This is really nice. I think this would work really well as a GitLab integration i.e. Use GitLab's UI when online, but store the issues in your repository so it's available offline etc.
That's my main issue with GitLab, there is so much interesting innovation that they could do w.r.t. tooling but instead they play it safe by copying Github or providing integrated services that are already possible in Github.
I genuinely feel this is not the case. GitLab is so much more - it encompasses the full DevOps Lifecycle in a single application. If you haven't checked out our homepage recently, it might be interesting for you to rediscover what GitLab offers - https://about.gitlab.com/
Full disclosure: I work for GitLab, but what I stated above has nothing to do with the fact, it's how I personally see GitLab as a product.
> GitLab is so much more - it encompasses the full DevOps Lifecycle in a single application
That's what I meant by "integrated services already possible with Github". I guess you are familiar with Github Marketplace.
I don't mean to offend GitLab, it's a great service, I just mean that it could be much more if it worked on low level things too, like storage of issues as git objects, or federated instances. These are hard problems that won't make GitLab easy sell to a manager but definitely interesting things that would get developers attention.

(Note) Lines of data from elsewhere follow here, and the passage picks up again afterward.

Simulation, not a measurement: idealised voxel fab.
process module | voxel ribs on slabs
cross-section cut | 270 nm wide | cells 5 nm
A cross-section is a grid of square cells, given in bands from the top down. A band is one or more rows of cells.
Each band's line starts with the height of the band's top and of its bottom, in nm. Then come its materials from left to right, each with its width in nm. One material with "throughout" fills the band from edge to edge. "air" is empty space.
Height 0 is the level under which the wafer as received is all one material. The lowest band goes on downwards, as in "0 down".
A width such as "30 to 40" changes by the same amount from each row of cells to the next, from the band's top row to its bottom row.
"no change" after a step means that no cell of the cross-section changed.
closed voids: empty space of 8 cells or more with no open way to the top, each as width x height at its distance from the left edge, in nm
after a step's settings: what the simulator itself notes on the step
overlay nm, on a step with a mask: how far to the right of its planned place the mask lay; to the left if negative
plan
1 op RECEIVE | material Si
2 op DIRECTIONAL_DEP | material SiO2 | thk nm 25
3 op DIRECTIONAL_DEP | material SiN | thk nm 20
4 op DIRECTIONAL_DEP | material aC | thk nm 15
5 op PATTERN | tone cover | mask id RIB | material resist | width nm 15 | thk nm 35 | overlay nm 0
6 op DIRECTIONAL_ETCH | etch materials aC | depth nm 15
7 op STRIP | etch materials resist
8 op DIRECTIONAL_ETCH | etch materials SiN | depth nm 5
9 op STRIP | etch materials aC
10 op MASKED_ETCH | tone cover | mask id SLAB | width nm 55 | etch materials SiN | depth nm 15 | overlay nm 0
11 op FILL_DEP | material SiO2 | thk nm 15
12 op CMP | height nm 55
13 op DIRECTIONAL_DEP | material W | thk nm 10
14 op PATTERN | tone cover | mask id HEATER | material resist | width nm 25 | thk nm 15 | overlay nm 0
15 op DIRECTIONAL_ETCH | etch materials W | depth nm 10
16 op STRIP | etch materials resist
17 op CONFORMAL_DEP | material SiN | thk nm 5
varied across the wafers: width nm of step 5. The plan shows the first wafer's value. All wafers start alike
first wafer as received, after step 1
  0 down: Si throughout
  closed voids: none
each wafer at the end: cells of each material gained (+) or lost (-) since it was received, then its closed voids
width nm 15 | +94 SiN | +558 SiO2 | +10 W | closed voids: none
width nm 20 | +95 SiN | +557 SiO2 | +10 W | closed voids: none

We have some low-level stuff on our roadmap (e.g. federated Merge Requests [1], federated GitLab instances [2], cross-platform mentions [3] - i.e. mentioning GitHub users). These didn't get prioritized yet, but it's only a matter of time. We have limited resources so we have to prioritize and scope out releases in a such a way that it advances both our vision and satisfies customer requests.
A really interesting low-level component that we created and use in production is gitaly [4] (which is a git RPC component that aims to completely remove GitLab's dependency on NFS for repository access - and replace it with gitaly itself).